- class Policy(spec: EnvSpec, use_cuda: bool)[source]
Base class for all policies in Pyrado
- Parameters:
spec – environment specification
use_cuda – True to move the policy to the GPU, False (default) to use the CPU
- property device: str
Get the device (CPU or GPU) on which the policy is stored.
- evaluate(rollout: StepSequence, hidden_states_name: str = 'hidden_states') Tensor [source]
Re-evaluate the given rollout and return a derivable action tensor. The default implementation simply calls forward().
- Parameters:
rollout – complete rollout
hidden_states_name – name of hidden states rollout entry, used for recurrent networks. Defaults to ‘hidden_states’. Change for value functions.
- Returns:
actions with gradient data
- abstract forward(*args, **kwargs) Union[Tensor, Tuple[Tensor, Tensor]] [source]

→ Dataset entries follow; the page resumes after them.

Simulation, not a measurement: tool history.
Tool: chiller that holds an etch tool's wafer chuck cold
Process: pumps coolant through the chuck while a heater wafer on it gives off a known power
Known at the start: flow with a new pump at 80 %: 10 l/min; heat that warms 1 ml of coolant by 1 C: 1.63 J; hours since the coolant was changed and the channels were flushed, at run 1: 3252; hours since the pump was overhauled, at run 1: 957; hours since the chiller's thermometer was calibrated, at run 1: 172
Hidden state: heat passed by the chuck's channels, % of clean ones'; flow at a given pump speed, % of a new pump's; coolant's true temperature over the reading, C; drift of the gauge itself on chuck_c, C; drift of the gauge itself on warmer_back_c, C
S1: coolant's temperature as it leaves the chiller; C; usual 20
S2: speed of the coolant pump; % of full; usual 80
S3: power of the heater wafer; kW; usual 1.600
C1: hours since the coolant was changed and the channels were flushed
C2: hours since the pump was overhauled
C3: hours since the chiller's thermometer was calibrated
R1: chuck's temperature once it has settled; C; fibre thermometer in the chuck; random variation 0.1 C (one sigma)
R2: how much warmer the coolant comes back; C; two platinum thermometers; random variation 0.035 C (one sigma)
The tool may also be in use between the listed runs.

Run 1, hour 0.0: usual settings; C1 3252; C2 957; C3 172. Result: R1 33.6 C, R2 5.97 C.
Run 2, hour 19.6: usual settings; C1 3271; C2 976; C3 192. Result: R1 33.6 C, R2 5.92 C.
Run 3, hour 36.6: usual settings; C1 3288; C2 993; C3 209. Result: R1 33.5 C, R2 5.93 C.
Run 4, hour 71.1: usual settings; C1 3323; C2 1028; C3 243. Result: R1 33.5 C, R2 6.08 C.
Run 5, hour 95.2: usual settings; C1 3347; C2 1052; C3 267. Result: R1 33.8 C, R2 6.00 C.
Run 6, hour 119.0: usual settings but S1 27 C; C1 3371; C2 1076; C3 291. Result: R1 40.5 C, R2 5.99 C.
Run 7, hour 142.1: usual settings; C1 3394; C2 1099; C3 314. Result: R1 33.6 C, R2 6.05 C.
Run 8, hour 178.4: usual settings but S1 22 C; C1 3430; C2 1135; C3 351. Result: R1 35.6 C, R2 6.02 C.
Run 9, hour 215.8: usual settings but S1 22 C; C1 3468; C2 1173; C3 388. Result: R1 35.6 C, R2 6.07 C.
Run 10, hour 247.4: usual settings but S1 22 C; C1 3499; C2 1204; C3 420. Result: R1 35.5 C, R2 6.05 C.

Get the action according to the policy and the observations (forward pass).
- Parameters:
args – inputs, e.g. an observation from the environment or an observation and a hidden state
kwargs – inputs, e.g. an observation from the environment or an observation and a hidden state
- Returns:
outputs, e.g. an action or an action and a hidden state
Provide initial values for the hidden parameters. This should usually be a zero tensor. The default implementation will raise an error, to enforce override this function for recurrent policies.
- Parameters:
batch_size – number of states to track in parallel
- Returns:
Tensor of batch_size x hidden_size
- abstract init_param(init_values: Optional[Tensor] = None, **kwargs)[source]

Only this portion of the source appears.